Sheriff Dan Bullock explained to the commission why the department is in possession of the firearms.

November 1, 2019

Disposing of surplus firearms at the sheriff's department was a topic of business during the St. Francois County Commission's regular session Tuesday.

Sheriff Dan Bullock explained to the commission why the department is in possession of the firearms.

"These are weapons that have been approved through the years, the last 20-30 years by the sheriff's department," he said. "Weapons that have been dropped off or donated to the sheriff's department. They are not the type of weapons that police normally use, a lot of these are hunting weapons, target-shooting weapons that are just laying over there, been there for years."

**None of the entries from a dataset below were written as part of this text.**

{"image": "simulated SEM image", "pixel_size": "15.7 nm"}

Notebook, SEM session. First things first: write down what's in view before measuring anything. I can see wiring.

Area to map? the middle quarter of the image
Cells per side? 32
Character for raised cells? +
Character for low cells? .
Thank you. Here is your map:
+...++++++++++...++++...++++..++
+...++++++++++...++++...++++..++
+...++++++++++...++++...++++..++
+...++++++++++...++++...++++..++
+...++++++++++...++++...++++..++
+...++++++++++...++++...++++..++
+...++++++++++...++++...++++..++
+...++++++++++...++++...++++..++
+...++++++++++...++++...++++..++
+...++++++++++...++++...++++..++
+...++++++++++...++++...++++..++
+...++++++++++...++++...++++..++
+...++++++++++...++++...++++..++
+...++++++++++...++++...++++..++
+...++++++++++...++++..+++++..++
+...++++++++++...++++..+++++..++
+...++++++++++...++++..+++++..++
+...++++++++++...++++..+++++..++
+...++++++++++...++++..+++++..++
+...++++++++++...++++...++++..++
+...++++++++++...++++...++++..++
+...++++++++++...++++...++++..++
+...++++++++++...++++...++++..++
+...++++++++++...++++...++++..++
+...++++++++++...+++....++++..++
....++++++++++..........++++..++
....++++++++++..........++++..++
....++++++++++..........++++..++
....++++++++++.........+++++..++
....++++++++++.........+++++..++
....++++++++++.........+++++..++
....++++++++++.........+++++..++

Bullock wants to sell the weapons to utilize the funds for more appropriate arms for his deputies. Currently the sheriff's deputies have to supply their own sidearms for duty.

"Our ultimate goal is to change the sheriff's department over where everyone's carrying the same caliber weapon, same type of weapon where we can interchange ammunition, all weapons work and function the same," he said. "When you come to work over there, you furnish your own weapon. It has to be a centerfire handgun, if it's a Colt or Smith and Wesson, or Ruger or whatever. Because you buy it yourself, we don't actually say you have to have a Colt 1911 on your side when you go to work here."

Associate Commissioner Gay Wilkinson clarified, asking, "The county doesn't provide them a weapon? But with this program you would have county-owned firearms?"

According to Bullock, it will be an expensive project to supply firearms to all 56 sworn law enforcement officers in the sheriff's employ. The funds from the sale would not be near enough to cover buying everyone handguns. However, he has been supplying patrol rifles through extra funding similar to this.

Wilkinson asked Bullock if he would sell the surplus through a licensed dealer.

"There's several ways we could do this," Bullock said. "We could go to the local gun dealers, which is something I like to do, and either sell them to resell, or trade them for store credit where we could purchase."

Presiding Commission Harold Gallaher cleared up a point of confusion on his part where he understood the weapons were obtained from confiscations.

"There will be a point before long, we are working on that right now, Cpl. Scott Miller is going through our evidence room," Bullock said. "We are going to have confiscated weapons, probably about 100 or so, we are going to be getting rid of before long, too."

Gallaher noted that there are 16 firearms on the list provided by the sheriff. Three are 12 gauge shotguns and the rest are rifles and pistols of mixed brands and calibers.

The commission approved the sheriff's recommendation to sell the firearms at his discretion. Bullock explained his reasoning at having a licensed dealer buy the weapons.

"We will probably put it out to all the gun dealers rather than trying to sell to individuals," he said. "I would like to have an auction and sell to the public, but with the firearms laws, we will probably go through dealers and see who can give us the best deal."